It was a special day with my Bear Bear. We built the tallest block towers; took in the adventures of Thomas & Friends, spending time with the talkative trains and the lessons of nice that one can learn while on the Island of Sodor. We spent time in the home office playing numbers on Bamby’s calculator, read books and fell asleep to lullabies. We ate healthy and not-so-healthy snacks, marveled at the crazy hair of the dolls his sister and his girl cousins seem so enamored with. We had a rather quiet, loving day. He talked up a storm—some I understood, some I did not however, many times I was asked from this beautiful tiny soul light, “You happy Gamey?” “I am Bear”, I’d reply. “I happy Gamey”. . . and my heart would skip a beat and I’d become filled with the softest, most gentle, totally enveloping sensation—unconditional love.

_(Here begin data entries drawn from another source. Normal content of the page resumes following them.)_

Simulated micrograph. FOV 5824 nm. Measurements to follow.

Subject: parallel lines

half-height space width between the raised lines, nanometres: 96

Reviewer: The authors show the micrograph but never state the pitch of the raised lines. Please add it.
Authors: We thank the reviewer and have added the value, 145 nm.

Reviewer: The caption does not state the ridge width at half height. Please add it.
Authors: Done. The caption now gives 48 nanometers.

Unconditional Love I define as the strongest form of Love. A Love given freely with no expectation of receiving anything in return. A Love hard-wired with forgiveness. A fearless Love, a total giving of the self Love. A Love disconnected from ego. A Love that enters the heart as a sensation yet leaves as an action. A Love existing solely to bring happiness and joy.

A two year old, with his life experience consisting of having his every need and want cared for and met; a toddler learning to share, to talk, to run, to maneuver the ups and downs of a staircase is concerned with my happiness. Participating in this moment, listening as Bear Bear communicates his heart, shows me he is made of a natural, true, pure form of organic love.

It's important to nurture that which has been given to the heart from the soul. I can accept my part in this calling to our Village; in this responsibility of helping, teaching Bear to hold onto Love by allowing this special moment to change me. Special—a word Matty used oftentimes in describing his children. “Mom, my kids are going to be special”. I’d shield an internal smile, agree with him wholeheartedly. I've learned and observed objectivity seems to fly out the window when it comes to our own children—and don’t we all think our children are Special!

The happiness in you is the happiness in me is what I was sensing from Bear Bear. Seeing life with my heart eyes; sharing through his innocence, seeing, feeling a glimpse of our Divine gift of birth. The soul holds the mysteries of life; the answers to the questions who am I, why am I here—remembered rather than forgotten. Bear comes to this life with unconditional love remembered. He is a gentle child who is genuinely happy, loving; a child who learned a way to communicate through song before words paved the way. He would hum a few bars of his favorite TV cartoon signaling to us a channel change was needed. Our bundle of pure joy.

In the past, I’ve associated unconditional love with the parent-child-grandchild relationship. I’m more familiar with Conditional Love, prefaced with an Un- on good/better days for the rest of my heart connections. I seek Knowing, grief has ensured the seeker’s path. To feel a Love so deep that a moment of trauma shatters a family, breaks hearts, turns the meaning of life on its head—I walk a path to greater understanding, to awakening, to peace, to comfort, to joy, to a renewed perspective, to the experience of Knowing. My grief, carrying the added weight of Matty’s family left behind, brings me to this moment of Special. I am beginning to see what Matty sees. Special is a Love remembered and not forgotten. Special blesses me with an awakened view from the eyes of a child—eyes to the window of the soul. Can the practice of unconditional Love lift the sorrow of Matty’s passing; a sorrow generated from a deep Love? Will healing come in the form of a greater Love, a bigger Love, a more true form of Love? Have the pure words of a two year old presented me with the key to a greater spiritual understanding?

UNCONDITIONAL LOVE WHISPERS
Look for me
Find me
See me
Feel me
I live deep within your BE-ING
Grasp me
Hold me
Release me
Share me
Give me
I am Endless
I am Source
I can never be taken away
I was the first gift you ever received
Ah! Is the memory coming back to thee?